If I may point out a few thigns that are not being considered here. . First off. . Fryfly, you are DEAD wrong, and you need to learn a few thigns about metallurgy, oil properties, wear-in of closely fitting parts, and what exactly goes on inside an engine before you start lambasting engineers and people who study these things for a living. I've read dozens of your posts on other subjects. You are nothign but an uninformed instigator and problem child. . please remove yourself from this discussion.

Now. . concerning wear-in of parts in the reciprocating assembly of an engine, specifically the piston, rings and cylinder bore. . . It IS necessary to have some "shearing off" of high spots to achieve optimum ring-cylinder seal. what EVERYONE forgets is that the "seal" is nto accomplished by direct metal-metal contact, but by the OIL that is mixed in with the gasoline. . This is true for every piston engine out there. The best seal is achieved with "almost" perfectly polished parts, but NOT perfectly polished parts. . WHY?? Because, if you have perfectly smooth surfaces, there is no place to hold the oil that is necessary to make the hydrodynamic seal between the ring and cylinder, the oil gets wiped off the surfaces, and blow-by occurs. Even hard-chromed cylinders, with extremely smooth plated surfaces, have microcracks in them in order to retain oil for lubrication and sealing purposes.
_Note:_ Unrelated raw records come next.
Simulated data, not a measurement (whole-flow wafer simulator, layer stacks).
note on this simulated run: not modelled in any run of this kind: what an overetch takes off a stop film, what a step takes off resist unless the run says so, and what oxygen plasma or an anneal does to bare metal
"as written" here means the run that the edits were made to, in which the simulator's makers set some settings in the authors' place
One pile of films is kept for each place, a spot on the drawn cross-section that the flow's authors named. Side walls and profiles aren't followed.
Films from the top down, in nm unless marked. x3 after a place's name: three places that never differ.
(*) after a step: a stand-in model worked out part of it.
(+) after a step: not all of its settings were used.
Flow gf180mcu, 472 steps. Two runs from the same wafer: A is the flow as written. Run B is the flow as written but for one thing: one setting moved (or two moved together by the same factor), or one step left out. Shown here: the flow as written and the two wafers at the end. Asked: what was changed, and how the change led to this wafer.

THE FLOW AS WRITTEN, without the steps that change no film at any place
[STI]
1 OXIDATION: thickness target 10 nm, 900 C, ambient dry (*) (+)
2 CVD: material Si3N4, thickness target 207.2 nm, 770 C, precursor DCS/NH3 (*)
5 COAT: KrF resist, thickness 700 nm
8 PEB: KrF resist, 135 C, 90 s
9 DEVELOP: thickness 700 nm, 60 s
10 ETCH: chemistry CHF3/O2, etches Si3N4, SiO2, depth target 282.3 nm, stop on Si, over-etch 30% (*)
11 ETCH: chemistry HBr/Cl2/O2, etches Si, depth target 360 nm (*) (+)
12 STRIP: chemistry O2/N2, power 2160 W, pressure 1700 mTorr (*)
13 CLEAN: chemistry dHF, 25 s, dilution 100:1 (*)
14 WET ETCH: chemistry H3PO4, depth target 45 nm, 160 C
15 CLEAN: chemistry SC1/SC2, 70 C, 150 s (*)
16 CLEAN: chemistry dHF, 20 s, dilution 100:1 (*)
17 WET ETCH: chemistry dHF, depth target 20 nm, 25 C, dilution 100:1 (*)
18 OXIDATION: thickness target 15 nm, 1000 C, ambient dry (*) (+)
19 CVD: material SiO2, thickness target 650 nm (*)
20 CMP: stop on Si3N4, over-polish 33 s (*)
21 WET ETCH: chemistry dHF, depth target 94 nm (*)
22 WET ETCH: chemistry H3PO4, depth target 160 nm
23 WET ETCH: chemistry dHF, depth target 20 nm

How best to achieve this "matching" of piston, ring and cylinder wall? Well, first off. . you do NOT want to wear on the piston. . it's soft aluminum and any adverse wear on it can gall it and make it drag as the high spots rub against the cylinder wall. So, you want the piston skirts to remain as smooth as possible so that their large area "floats" on the polished bore. this requires high amounts of lubrication while the cylinder and ring are wearing in to eachother. Notice I said AMOUNTS, not meaning lubricity but actual physical mass. You need this oil so that the piston can float on it as it glides up and down the bore. What you do NOT want, though, is to over-lubricate the ring-cylinder interface, which means you need a large amount of oil for the piston to float on, but it shoudl ahve a low shear-strength so that the ring can displace enough of it to wear against the cylinder properly as they polish eachother. that being said, using a high sheer strength synthetic oil is a BAD idea during break-in, since it's high film strength will actually prevent the ring-cylinder wear necessary to polish them. The use of synthetic oil has, therefore, an adverse affect on what you are trying to do while breaking an engine in, while using a petroleum based oil (with lessor film and shear strength) in higher concentrations will achieve exactly what you are trying to do.

Now, after the break-in period, usually 10-15 gallons or about 4-5 hours of run time, we no longer want to 'wear-in" the ring-cylinder interface, since 90% of that process has already taken place. What we want NOW, is to utilize the finely matched piston/ring/cylinder we have just achieved, to its greatest potential, and this is where synthetic oils excel. You can use them in lower concentrations, allowing more gas than before (and adding to the power slightly), they withstand impact and shear forces better than the petroleum oils, so they will protect the engine better under rigorous use, and with their thinner consistency they will have less overall drag on the internal components than thicker petroleum oils, thus slightly increasing power. Also, since synthetic oils do not "burn" as much in the combustion chambers, but remain in a lizuid state for the most part, they will carry away more heat in the exhaust gasses as they exit the engine, helping to keep the engine cooler than petroleum based oils.

The SAE is right. . I don't care what blow-hard bench-engineers at the flying field may say otherwise. Teh "professionals" at the SAE have looked at things and studied these problems for generations .. I'd trust their judgement long before a fellow modeller who tries to contradict them.